Hunter Brown + Eric Wong: Si Distributions (Party Perfect!!!). Brown again, gigging in Wong’s bedroom. You wouldn’t know it was a bedroom recording even as the room shapes what you hear (this is also how you don’t realise how much science has improved your life). The two of them cook up a pair of severe, spatialised noise studies that keep turning aggressive, but the harshness is tamed and sculpted by responding to the acoustic dynamics of the apartment, using the placement of their bluetooth monitors as EQ to exert stern but fair authority over brittle electronic sounds. Side one takes static and white noise, introducing some low sounds later for contrast. Side two is all about rumbling low frequencies to set the speakers juddering about the room until the distortion creates its own white noise, taking us part of the way back to where we started but still ending up somewhere else.

Quick takes, mostly warm

Monday 17 April 2023

Seán Clancy: Ireland England. It’s been ages since I’ve listened to any 70s German synth-rock, so listening to this reminded me of hearing analogue synth space-grooves for the first time. A free-flying piece that maintains focus even as pulsating arpeggios and airy drones fade in and out for longer than most Krautrockers could manage, anchored by a seriousness of intent. This is a single take recorded drecitly to a handheld device, also on video with text projections for the piece’s insipration.

Fabrizio Modonese Palumbo: ELP. Listened to this blind and thought it was some wide-ranging noise improv by a bunch of precocious adolescents with a lot of energy, complete with a quaint sample to kickstart the whole shebang. Turns out Palumbo has a long and distinguished CV and this is a solo affair made as part of a project relating choreographed movement to sound. I’m glad that sophistication doesn’t come through, lest it dull down the flawed but lively tangle heard here, but disappointed the title isn’t a reference to Tarkus.

Henning Christiansen: Op. 1984 (160C) Goodday Mr. Orwell, Green-Ear-Year. Having been overwhelmed by the five-hour montage of Op. 176 Penthesilea I did not expect this. Christiansen and his local guitar hero son play a gig together and holy shit invent the Boredoms a year early, right there on stage. The punters are not pleased; neither is the tortured ghost of B.A. Zimmermann when they summon his presence.

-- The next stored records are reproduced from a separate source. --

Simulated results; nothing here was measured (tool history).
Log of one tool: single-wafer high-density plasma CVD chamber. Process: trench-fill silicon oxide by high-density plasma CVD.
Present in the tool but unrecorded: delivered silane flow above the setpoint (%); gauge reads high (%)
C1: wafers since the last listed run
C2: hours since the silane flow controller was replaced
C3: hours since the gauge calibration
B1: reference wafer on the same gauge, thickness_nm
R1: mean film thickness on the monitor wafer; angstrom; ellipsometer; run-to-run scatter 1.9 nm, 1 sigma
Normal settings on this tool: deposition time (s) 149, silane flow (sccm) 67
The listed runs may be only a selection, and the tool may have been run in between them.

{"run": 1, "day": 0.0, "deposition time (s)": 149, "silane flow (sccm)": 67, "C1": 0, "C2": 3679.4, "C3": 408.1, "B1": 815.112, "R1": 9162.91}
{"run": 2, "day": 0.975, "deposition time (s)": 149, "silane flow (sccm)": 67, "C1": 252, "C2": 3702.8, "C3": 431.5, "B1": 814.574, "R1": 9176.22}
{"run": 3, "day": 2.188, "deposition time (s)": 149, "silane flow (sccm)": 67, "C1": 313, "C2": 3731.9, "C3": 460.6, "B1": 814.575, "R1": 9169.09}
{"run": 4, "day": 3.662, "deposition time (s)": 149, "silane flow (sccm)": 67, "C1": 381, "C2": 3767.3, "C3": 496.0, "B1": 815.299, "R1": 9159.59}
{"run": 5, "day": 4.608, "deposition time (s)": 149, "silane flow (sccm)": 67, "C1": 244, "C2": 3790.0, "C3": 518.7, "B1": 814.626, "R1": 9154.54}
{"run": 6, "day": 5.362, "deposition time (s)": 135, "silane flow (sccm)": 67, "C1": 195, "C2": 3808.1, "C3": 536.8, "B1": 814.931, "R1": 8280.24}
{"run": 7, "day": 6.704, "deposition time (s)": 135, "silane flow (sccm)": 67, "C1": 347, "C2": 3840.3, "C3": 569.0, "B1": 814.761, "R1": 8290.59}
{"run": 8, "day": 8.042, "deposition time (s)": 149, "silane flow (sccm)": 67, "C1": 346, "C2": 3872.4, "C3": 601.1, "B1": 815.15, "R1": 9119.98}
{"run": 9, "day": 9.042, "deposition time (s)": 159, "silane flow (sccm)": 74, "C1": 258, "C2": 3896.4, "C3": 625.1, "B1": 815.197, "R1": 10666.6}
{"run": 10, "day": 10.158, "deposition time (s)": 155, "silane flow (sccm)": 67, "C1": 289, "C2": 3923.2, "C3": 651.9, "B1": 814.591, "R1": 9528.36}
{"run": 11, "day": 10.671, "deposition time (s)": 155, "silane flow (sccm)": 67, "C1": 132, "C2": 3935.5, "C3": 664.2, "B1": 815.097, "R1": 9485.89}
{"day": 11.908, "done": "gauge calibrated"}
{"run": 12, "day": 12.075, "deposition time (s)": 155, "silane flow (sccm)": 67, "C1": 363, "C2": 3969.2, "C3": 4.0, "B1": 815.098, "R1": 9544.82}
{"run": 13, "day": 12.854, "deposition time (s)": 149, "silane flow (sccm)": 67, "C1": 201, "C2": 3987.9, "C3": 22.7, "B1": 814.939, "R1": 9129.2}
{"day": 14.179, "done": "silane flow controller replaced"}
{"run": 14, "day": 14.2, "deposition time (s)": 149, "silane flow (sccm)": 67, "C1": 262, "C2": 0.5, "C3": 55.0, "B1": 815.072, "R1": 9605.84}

Ed Williams: Decomposition Study. Two organists (Christoph Schiller and Anna-Kaisa Meklin) play counterpoint on an organ of 16th Century design, tuned in sixth-tones. Microtonality nerds hoping to geek out to nuances of intonation will find themselves frustrated as Williams adds another compositional premise, with himself and three other assistants – well, obstructionists, really – systematically messing with the wind supply; basically like a John Cage organ piece only somebody hired Stan Freberg, Mark E. Smith and Eric Morecambe to man the pipes. Timbre, tone and dynamics break up in non-intuitive ways that seemed understated on first listen, overstated on the second.